Beyond the blindingly white Sikh temples and sleek highrises of Vancouver, voracious gangsters sporting hip clothes, spiffy shoes and menacing revolvers strut their stuff in broad daylight and in the darkness of night.
In Deepa Mehta’s bouncy and buoyant new feature film, Beeba Boys, which opens in Canada on October 16, this violent nether world of battling Sikh gangs springs to life against the backdrop of pulsating Punjabi music.
The bad guys here are Indo Canadian criminals who serve their bosses even at the cost of their own lives. Mehta focuses on six young men who do the bidding of their leader, Jeet (Randeep Hooda), a charismatic figure who still lives at home with his son and traditional Sikh parents.
A drug lord eager to expand into the arms trade, Jeet is ambitious, his aim being to unseat his older, more established Sikh competitor, Grewal (Gulshan Grover). It’s a turf war that will prove fatal to some, but Jeet relishes the challenge, knowing full well that success will bring him power, respect and loyalty.
Mehta made this boisterous film after reading about the sporadic gang warfare that has rocked Vancouver for the past decade and claimed the lives of 137 people.
As the movie opens, Jeet, the central character, sits in the back seat of a late-model black sedan cruising around town. Four of his foot soldiers/companions, including the driver, accompany him. They’re chatting and cussing. Manny (Waris Ahluwalia), Jeet’s resident humorist, is telling yet another sly joke.
Jeet is arrested and imprisoned, but his lawyer gets him off the hook. He meets Katya (Sarah Allen), a beautiful blonde manicurist, and both are immediately smitten.
Their chemistry is exemplified in a brief exchange:
“You still live with your mom?” she asks.
“Of course,” he replies.
“That’s so sweet.”
The film unfolds in digestible snippets.
On Jeet’s orders, Choti (Gia Sandhu), Grewal’s winsome daughter, is kidnapped. Upon being released, she starts a secret affair with Nep (Ali Momen), one of Jeet’s boys.
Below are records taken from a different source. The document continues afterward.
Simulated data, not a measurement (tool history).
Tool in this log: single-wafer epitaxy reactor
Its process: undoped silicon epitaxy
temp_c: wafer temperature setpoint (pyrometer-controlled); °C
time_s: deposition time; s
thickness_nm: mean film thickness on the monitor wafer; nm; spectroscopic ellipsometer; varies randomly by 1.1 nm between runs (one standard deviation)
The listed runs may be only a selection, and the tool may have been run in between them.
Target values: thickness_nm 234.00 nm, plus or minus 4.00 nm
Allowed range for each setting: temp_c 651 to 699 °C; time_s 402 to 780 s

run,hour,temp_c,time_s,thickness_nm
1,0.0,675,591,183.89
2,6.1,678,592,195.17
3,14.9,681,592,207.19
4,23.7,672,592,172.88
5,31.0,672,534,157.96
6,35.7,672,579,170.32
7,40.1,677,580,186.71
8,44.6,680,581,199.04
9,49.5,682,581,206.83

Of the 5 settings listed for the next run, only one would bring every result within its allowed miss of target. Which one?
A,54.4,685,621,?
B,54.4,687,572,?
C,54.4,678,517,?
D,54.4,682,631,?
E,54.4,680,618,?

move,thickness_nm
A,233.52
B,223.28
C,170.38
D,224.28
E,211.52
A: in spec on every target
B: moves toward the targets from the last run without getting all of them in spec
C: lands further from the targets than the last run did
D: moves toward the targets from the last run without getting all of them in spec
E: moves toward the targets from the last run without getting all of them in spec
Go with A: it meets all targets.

When Katya introduces Jeet to her Polish parents, she plies them with gifts, and he tries hard to ingratiate himself by saying a few token words in Polish. But they look down on him, considering him a “raghead,” a culturally alien brown-skinned East Indian who will never be good enough for their daughter.
Jeet’s attempt to eliminate the competition proves problematic, as a series of gory murders indicate. Grewal is determined to keep Jeet and his goons at bay.
Beeba Boys moves along at a fairly fast clip, barely pausing for breath. Mehta’s script is full of vim and vigor, and she adds flavor to the mix by injecting Punjabi into the dialogue. The cast doesn’t let her down. Hooda, who appears in almost every scene, smoulders with intensity. The actors who play his motley crew are by turns scary and charming.
Mehta, in her movie, examines the joys and sorrows of an ethnic community still adopting to Canada.